It's odd that Nietzsche, who excoriated the Stoics in a frantic rant I referred to a few posts ago, referred often to amor fati,"love of fate." He did so in such a manner as it appears to have been to him a kind of ideal state.
The phrase is a profoundly Stoic one, and acceptance if not love of fate is found in Epictetus and Marcus Aurelius and others of The Porch. I'm tempted to say Nietzsche was indebted to the Stoics for the idea. This may even account for his anger at the Stoics. So many of us come to hate those who benefit us, gratitude being a burden as Tacitus noted. Nietzsche apparently also was inclined to refer fondly to the idea of eternal recurrence, another view held by the Stoics, though in their case this idea had a more cosmological meaning; the world would eventually perish only to begin again and have an unchanged existence, only to perish again and come to be again.
I doubt, though, that Nietzsche himself was ever a lover of fate. His end was grim enough it would have taken a Stoic Sage to bear it happily, but it would seem Nietzsche was far too discontented with life, with people, to love fate, condemned as he was to a life of seemingly endless disappointment.
The idea of love of fate, acceptance of fate, strikes many as objectionable. It's thought to foster a submissive, passive nature and is reviled by some as promoting, or at least ignoring, injustice. Self-styled radicals and revolutionaries, primarily those who lived in the 19th and early 20th centuries, like to refer to it as being a bourgeoisie attitude--unthinking acceptance of the status quo.
It is not, however. It is an expression of the Stoic doctrine that one shouldn't allow oneself to be emotionally or mentally disturbed by matters not in one's control, but it is in the way of emphasizing the equally Stoic doctrine that one should rightly make use of what is in your control, i.e. one should be virtuous. Acting rightly would include acting against injustice, to the extent one can. In the one case, the Stoic is not controlled by things, events and people who are not in his/her control; in the other case the Stoic uses what is in his/her control for good.
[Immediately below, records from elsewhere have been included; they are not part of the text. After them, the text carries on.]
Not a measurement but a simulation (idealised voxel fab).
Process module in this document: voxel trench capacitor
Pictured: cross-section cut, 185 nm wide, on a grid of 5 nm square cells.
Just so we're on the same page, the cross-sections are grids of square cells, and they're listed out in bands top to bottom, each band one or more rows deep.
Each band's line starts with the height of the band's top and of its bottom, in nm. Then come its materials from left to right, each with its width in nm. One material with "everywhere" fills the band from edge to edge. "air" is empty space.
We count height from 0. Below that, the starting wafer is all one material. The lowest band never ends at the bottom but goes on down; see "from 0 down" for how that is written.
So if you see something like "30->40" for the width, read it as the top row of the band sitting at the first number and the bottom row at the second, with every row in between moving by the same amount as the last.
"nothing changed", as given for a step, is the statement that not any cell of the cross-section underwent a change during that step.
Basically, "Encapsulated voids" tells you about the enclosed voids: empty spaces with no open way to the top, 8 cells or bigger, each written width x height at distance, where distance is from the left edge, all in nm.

This is something generally ignored by critics of the Stoics, who often seem to buy into the idea that Stoics are cold, unfeeling, and unmoved. They prefer to see only one facet of Stoicism and fail to give it what it is due. But it is a persistent misconstruction of Stoic doctrine.
Stoicism is certainly not a Romantic philosophy, and followers of Romanticism (like Nietzsche, at least sometimes) tend to despise it. This may be due to the fact that it is thought to espouse the repression of emotion while the Romantic revels in it. Stoicism does indeed teach that we should live according to nature, which is to say reason; among the ancients nature was infused with the Divine Reason and we shared in it. The Romantics of course were reacting against what they saw as too great a reliance on reason, and were often embarrassingly maudlin or zealous in extolling and expressing their emotions. But again, this is to misunderstand Stoicism, which teaches only the dissipation of bad emotions such as anger and hate.
It is also I think to misunderstand reason, and the Enlightenment, and science, and we see this in those intellectuals who may be considered the successors to the Romantics as well as the religious zealots and fanatics who plague us today. The successors of the Romantics question not only whether we should be reasonable but whether we can be, and denigrate science and reasonable assessment as mere narratives no more worthy of respect than myths. The religious mistrust science and reason because neither will support their beliefs when those beliefs are put to the test.
So, science and reason are set upon by both these groups, and they or, better yet, the Enlightenment are blamed for everything from the Holocaust to the teaching of evolution in our schools to crime. The narrowness of vision and arrogance of such as the "New Atheists" and in earlier times the logical positivists serve to empower these reactionary views.
As a result of anti-reason and anti-science, we may well be living in a world of the kind Yeats wrote of, where "the best lack all conviction and the worst are full of passionate intensity." It seems something to be expected where reasonable judgment and conduct are considered no more worthwhile than any other kind of judgment or conduct, and where the words of books written thousands of years ago are considered to be the words of God, which others cannot be allowed to question.